A few days ago, Dave Sexton raised his trusted binoculars towards wide-open skies where Scotland’s most majestic birds soar to watch Mull’s newest white-tailed eagle take its first tentative flight. As he tracked its brief but beautiful ascent into the blue yonder, it was with the same delight that had enveloped him 44 years earlier when, as a young man on a birding holiday, his heart was captured by the sight of an adult white-tailed eagle in full flight. That fleeting encounter sparked a lifetime journey that led from his upbringing in south London to become the man credited with putting ‘Eagle Island’ on the map.

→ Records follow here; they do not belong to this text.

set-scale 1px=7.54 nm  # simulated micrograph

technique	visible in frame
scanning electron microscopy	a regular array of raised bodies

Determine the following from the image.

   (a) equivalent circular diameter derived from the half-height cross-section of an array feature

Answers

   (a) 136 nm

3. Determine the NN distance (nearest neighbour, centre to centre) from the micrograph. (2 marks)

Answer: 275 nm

(Image: Amanda Fergusson Photography) As bird charity RSPB Scotland’s Mull officer he has spent more than two decades keeping watch on the spectacular birds, following courtships to nest building, to incubating eggs and the joyful moment as the young take flight. From a handful of birds to Mull's current 23 pairs, spanning the threat of egg thieves to avian flu, under Dave’s ‘eagle eye’ a species once hunted to extinction has thrived. Now, having witnessed this season’s last chicks take flight, he is calling time.

But it's not that he has lost interest in Mull’s white-tailed eagles; his passion for them has not waivered. Instead, it’s the thought of carrying on now that his beloved brown-eyed black labrador, Cally, is no longer by his side that makes going about his island routine that bit harder. Cally, his constant companion for more than a.